The Value of Save Games
May 30, 2008 4:10 pm
In the future, you’ll be able to store saves for your Steam games on Valve’s servers.
I don’t know how often people play the sort of games they’d want to save on multiple machines — in other words, narrative games as opposed to multiplayer. I can understand burning some time at a friend’s house with a fast game of Some Multiplayer Shooter, but I don’t think I want to sit down and pick up a story where I left off. Narrative games would seem to lend themselves to longer and less social sessions.
But since Valve knows what you’re doing all the time, they must know how often people play the same narrative game on multiple machines, so maybe they see some demand.
Or … maybe there’s another reason. What can they data mine out of save games that they don’t already know? They already know how far you’ve gotten — if that’s what “Highest Map Played” means. There must be something interesting in there …
Richard Slater wrote:
I can see a strong case for the multi-player data for a game such as Call of Duty 4 to be made more portable. non MMO games are borrowing from the MMO world by providing character progression, this data is only stored in a local file (certainly for CoD4, I don’t know about other games).
Of course the opportunities to exploit this data are wide and varied, it would also make the assumption that the data is being stored in some useful format. CoD4’s encrypted binary stream it uses to store character progression would pose some serious issues indexing the data efficiently.
Posted on 30-May-08 at 5:23 pm | Permalink
Jojo wrote:
I know I’ll get a lot of use out of this feature. Being in the industry, most of us here have machines that are capable of gaming and when a new game hits, we often want to play a half-hour or hour’s worth on our lunch break. It will be great not to have to cart save games back and forth via flash drive.

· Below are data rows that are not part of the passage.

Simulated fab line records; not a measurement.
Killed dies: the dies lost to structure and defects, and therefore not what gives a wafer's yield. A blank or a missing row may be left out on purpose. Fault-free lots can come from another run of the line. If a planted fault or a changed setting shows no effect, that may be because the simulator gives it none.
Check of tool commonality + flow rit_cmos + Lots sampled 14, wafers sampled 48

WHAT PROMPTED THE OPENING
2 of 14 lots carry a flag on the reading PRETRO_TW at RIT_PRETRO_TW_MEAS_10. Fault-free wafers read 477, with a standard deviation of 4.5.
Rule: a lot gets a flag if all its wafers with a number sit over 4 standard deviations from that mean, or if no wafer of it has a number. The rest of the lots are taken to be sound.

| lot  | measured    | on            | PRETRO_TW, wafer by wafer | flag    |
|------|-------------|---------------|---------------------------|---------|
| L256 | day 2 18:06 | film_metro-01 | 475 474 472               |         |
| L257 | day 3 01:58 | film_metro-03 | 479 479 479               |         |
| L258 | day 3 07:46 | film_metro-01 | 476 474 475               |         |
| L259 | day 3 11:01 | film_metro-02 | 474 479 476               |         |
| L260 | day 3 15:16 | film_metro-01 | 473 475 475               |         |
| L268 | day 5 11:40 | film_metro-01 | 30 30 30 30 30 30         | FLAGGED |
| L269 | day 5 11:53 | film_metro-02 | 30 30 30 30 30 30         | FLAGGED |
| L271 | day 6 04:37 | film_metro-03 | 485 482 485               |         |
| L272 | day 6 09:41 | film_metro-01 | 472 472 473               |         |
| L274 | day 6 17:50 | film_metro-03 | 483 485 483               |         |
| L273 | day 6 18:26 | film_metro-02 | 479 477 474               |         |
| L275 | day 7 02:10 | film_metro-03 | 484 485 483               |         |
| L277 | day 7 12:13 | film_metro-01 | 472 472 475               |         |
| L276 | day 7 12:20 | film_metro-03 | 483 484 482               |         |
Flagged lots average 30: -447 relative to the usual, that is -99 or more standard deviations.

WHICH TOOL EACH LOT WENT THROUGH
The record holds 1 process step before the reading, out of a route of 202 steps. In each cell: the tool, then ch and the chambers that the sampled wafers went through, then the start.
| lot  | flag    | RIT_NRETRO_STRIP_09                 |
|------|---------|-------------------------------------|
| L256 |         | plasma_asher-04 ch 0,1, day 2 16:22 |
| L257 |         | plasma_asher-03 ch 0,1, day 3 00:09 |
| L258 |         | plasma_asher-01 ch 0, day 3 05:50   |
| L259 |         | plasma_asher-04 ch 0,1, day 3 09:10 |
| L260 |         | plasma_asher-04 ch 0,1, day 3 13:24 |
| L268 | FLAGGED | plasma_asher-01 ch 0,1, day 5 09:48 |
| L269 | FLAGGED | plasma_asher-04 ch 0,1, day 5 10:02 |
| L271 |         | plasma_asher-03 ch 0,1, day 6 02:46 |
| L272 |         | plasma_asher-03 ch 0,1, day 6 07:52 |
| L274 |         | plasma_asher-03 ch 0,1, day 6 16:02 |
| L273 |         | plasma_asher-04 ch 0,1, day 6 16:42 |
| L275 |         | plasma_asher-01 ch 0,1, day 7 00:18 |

Posted on 30-May-08 at 7:01 pm | Permalink
Vargen wrote:
I’m visiting my folks for a few days. One of my old computers is upstairs, and if I could hop on and pick up my Half-Life 2 save off Steam then I might play it a bit. It’s certainly a nice feature to have.
And Steam needs all of the nice features it can get; since you’re not actually buying a physical copy of the game any more, they need to make up for that lost value in some other way. The level of data portability that they provide is a good step towards making up for some of that lost value. Adding save games in on top of what they already do helps strengthen that.
Posted on 31-May-08 at 11:53 am | Permalink
charlequin wrote:
My friends and I can’t possibly be unique. Most of us tend to lean at least somewhat in the introverted direction and often are interested in mixing low-impact social time with other activities. Stuff like “hey, I’m working on a paper/have to clean the kitchen/am knitting a giant hat, why don’t you bring your PS2 memory card over and get to work on FFXII?” is pretty common for us. So to me, the Steam Cloud thing seems to immediately meet a real need.